Abstract (eng)
Within the SNOW project that is based at the University of Natural Resources and Life Sciences (BOKU) Vienna, a new technique of producing manmade snow has been examined under laboratory conditions. In contrast to conventional techniques that produce mainly frozen droplets, here it was the goal to simulate the process of snow formation in the atmosphere via an artificial cloud.
The research for this thesis has been conducted within the project, whereupon the focus was on finding out about the dependence of the snow crystal properties on the cloud temperature, the water supply and the realisation of the latter.
The common assumption concerning the water supply of the growing crystals was that in the cloud that is produced by water atomisers, given the high density of the fog and the droplet size, the air surrounding the nuclei and the droplets would be saturated with respect to a flat water surface, and that thermodynamical equilibrium would be reached within a time that is negligible compared to the residence time of a growing snow crystal in the cloud. Therefore, a certain cloud temperature would always lead to a certain water vapour pressure and hence a certain supersaturation with respect to ice, and the crystal would grow out of the water vapour transferred from the liquid drops (BERGERON- FINDEISEN - process).
In order to validate that assumption, the goal of the work in hand was to reach higher water vapour pressures at given temperature than the saturation pressure with respect to flat water and compare the resulting snow crystals with the ones grown in a cloud at the same temperature but consisting of drops. Therefore, the air stream entering the Cloud Chamber was loaded with vapour by letting it flow tangentially over a flat water surface. After entering the Cloud Chamber, the moist air cooled down to almost ambient temperature and assuming the air in the Cold Lab does not provide too many condensation nuclei, the water would stay in the gas phase, resulting in higher vapour pressures than at the experiments conducted with the atomisers.

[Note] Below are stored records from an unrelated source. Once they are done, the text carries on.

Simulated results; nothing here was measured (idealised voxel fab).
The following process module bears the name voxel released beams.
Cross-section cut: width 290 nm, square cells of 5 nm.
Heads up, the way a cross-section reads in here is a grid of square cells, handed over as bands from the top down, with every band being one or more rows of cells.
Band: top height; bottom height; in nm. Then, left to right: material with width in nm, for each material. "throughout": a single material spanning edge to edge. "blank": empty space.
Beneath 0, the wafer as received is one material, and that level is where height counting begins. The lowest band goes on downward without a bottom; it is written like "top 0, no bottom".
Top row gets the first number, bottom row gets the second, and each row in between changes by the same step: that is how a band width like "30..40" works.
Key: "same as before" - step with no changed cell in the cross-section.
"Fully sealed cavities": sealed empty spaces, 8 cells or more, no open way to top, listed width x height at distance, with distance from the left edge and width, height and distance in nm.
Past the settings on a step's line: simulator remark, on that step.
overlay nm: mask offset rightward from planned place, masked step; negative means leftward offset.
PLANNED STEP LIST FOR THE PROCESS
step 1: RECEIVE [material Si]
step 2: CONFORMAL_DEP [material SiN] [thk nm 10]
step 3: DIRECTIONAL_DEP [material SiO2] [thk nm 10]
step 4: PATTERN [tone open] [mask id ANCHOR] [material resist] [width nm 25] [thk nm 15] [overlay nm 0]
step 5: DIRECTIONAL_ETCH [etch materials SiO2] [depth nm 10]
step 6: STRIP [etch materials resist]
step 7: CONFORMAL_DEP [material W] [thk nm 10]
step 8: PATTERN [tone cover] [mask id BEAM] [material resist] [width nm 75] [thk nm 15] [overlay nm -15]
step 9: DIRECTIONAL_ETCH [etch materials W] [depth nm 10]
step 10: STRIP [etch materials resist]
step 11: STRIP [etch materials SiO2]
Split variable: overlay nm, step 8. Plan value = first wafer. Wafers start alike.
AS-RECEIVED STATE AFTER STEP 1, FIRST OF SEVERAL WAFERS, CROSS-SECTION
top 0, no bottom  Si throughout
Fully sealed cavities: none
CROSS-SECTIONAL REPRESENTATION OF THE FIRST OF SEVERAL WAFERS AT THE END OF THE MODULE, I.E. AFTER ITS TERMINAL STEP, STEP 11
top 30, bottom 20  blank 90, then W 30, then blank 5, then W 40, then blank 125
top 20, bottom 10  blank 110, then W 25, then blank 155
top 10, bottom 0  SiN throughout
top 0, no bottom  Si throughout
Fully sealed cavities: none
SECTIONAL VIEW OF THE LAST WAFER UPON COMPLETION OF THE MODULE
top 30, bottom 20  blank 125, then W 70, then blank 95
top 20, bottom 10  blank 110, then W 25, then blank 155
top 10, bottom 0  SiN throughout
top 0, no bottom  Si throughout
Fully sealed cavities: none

Through a number of experiments at varying temperature and droplet density, the dependence of the evolving primary crystal habit on the cloud temperature could be clearly confirmed, and it could as well be shown that the water drop density of the cloud does not have distinct influence on the crystal shape. There is some evidence that under the given circumstances the snow crystals do grow at vapour pressures between ice saturation and water saturation mainly, whereby the crystals experience varying saturations in the course of its growth.